The Washington Post reported last week that Donald Trump directed his aides to figure out "how the hell we can get these people off the streets." The president's approach to homelessness seemed rather vague, and it prompted all kinds of speculation about what, exactly, the administration was prepared to do.
But lingering in the background was a related question that was just as difficult to answer: why has this piqued Trump's interest? Assuming that it's unrelated to personal concerns about the wellbeing of those who are forced to live on the streets, what's the motivation behind the president's push?
There's reason to believe Fox News has something to do with it -- the network has spent a fair amount of time focusing on homelessness in cities led by Democratic officials -- but as the Washington Post reported late yesterday, Trump elaborated on his personal perspective for the first time yesterday.

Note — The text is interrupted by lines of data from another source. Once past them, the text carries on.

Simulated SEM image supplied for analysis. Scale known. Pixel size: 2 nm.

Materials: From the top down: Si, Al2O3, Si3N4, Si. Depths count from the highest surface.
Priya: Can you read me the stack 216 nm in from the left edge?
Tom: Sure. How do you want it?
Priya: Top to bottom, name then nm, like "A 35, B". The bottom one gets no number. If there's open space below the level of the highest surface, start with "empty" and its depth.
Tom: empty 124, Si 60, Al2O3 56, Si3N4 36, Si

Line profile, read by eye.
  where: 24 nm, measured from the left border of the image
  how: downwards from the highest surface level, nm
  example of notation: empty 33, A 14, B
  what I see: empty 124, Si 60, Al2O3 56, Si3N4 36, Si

As he arrived [in California], Trump claimed that he had personally heard complaints from tenants in the state, some of them foreigners. He expressed sympathy for real estate investors here and other Californians whose property values or quality of life are threatened."In many cases, they came from other countries and they moved to Los Angeles or they moved to San Francisco because of the prestige of the city, and all of a sudden they have tents," Trump said. "Hundreds and hundreds of tents and people living at the entrance to their office building. And they want to leave."In Los Angeles and San Francisco, Trump said, people are living on the "best highways, our best streets, our best entrances to buildings ... where people in those buildings pay tremendous taxes, where they went to those locations because of the prestige."
There is something oddly perfect about this. The president is eager to address homelessness in part because of conversations he claims to have had with foreign real-estate investors.
Given Trump's own private-sector enterprises, his comments yesterday made it sound as if he's motivated by the concerns of people like him.
It was against this backdrop that the White House Council of Economic Advisers issued a report yesterday on the "state of homelessness in America," which, among other things, suggested homeless shelters are part of the problem. USA Today noted:
The argument: Some people would be able to find their own housing if they were turned away from shelters."While shelters play an extremely important role in bringing some people off the streets, it also brings in people who would otherwise be housed, thus increasing total homelessness," the report states.
I guess we're supposed to believe the homeless prefer shelters to private residences?
This was apparently among the reasons the Center for American Progress' Heidi Schultheis described the White House's document as "a Putin-esque embarrassment of disinformation."
The problem is not that homelessness is starting to receive the public spotlight; the problem is what Team Trump intends to do about it and why.